Pandas DataFrame DataFrame.interpolate() Function
-
Syntax of
pandas.DataFrame.interpolate(): -
Example Codes: Interpolate All
NaNValues inDataFrameWithDataFrame.interpolate()Method -
Example Codes:
DataFrame.interpolate()Method With themethodParameter -
Example Codes: Pandas
DataFrame.interpolate()Method With theaxisParameter to Interpolate AlongrowAxis -
Example Codes:
DataFrame.interpolate()Method WithlimitParameter -
Example Codes:
DataFrame.interpolate()Method Withlimit_directionParameter -
Interpolate Time-Series Data With
DataFrame.interpolate()Method
The Python Pandas DataFrame.interpolate() function fills NaN values in the DataFrame using the interpolation technique.

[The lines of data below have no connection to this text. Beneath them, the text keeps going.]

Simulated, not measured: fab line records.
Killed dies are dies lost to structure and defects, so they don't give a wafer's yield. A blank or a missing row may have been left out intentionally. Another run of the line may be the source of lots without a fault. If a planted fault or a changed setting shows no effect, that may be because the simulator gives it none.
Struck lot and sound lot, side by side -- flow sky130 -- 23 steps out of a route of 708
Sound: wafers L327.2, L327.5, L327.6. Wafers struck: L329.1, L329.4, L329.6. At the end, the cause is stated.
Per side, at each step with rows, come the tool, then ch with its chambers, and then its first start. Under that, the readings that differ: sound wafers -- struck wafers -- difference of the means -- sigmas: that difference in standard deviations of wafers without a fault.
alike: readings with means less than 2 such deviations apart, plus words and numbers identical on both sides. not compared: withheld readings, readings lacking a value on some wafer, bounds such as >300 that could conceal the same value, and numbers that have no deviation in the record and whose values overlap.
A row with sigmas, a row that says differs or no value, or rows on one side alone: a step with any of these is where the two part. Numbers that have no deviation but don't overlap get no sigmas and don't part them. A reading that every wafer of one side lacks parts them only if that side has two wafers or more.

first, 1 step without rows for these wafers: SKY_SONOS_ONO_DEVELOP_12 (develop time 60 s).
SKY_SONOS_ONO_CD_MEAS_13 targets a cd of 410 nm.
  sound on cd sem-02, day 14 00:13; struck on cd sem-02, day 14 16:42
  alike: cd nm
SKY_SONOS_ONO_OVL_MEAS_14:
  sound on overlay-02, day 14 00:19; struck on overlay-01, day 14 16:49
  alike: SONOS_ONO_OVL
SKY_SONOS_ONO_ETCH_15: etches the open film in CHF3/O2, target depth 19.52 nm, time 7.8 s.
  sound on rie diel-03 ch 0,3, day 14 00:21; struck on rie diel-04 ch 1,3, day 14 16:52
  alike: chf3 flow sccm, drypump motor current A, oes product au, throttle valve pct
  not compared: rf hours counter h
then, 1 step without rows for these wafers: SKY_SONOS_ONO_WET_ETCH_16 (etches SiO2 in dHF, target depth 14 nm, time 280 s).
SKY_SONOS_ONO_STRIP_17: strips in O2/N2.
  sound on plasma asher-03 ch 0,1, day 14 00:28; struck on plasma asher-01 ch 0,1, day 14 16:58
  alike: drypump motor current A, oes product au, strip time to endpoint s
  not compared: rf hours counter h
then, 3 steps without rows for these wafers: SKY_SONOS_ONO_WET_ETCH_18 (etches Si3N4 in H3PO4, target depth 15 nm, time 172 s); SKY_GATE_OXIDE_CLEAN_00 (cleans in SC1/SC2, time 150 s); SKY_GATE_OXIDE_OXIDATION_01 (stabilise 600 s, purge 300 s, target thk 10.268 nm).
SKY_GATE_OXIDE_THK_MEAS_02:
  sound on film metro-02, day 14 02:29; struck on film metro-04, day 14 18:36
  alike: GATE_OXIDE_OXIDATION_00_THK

Syntax of pandas.DataFrame.interpolate():
DataFrame.interpolate(
method="linear",
axis=0,
limit=None,
inplace=False,
limit_direction="forward",
limit_area=None,
downcast=None,
**kwargs
)
Parameters
method |
linear, time, index, values, nearest, zero, slinear, quadratic, cubic, barycentric, krogh, polynomial, spline, piecewise_polynomial, from_derivatives, pchip, akima or None. Method used for interpolating NaN values. |
axis |
Interpolate missing values along the row (axis=0) or column (axis=1) |
limit |
Integer. maximum number of consecutive NaNs to be interpolated. |
inplace |
Boolean. If True, modify the caller DataFrame in-place |
limit_direction |
forward, backward or both. Direction along NaNs are interpolated when the limit is specified |
limit_area |
None, inside, or outside. Restriction for interpolating when the limit is specified |
downcast |
Dictionary. Specifies downcast of datatypes |
**kwargs |
Keyword arguments for the interpolating function. |
Return
If inplace is True, a DataFrame interpolating all the NaN values using given method; otherwise None.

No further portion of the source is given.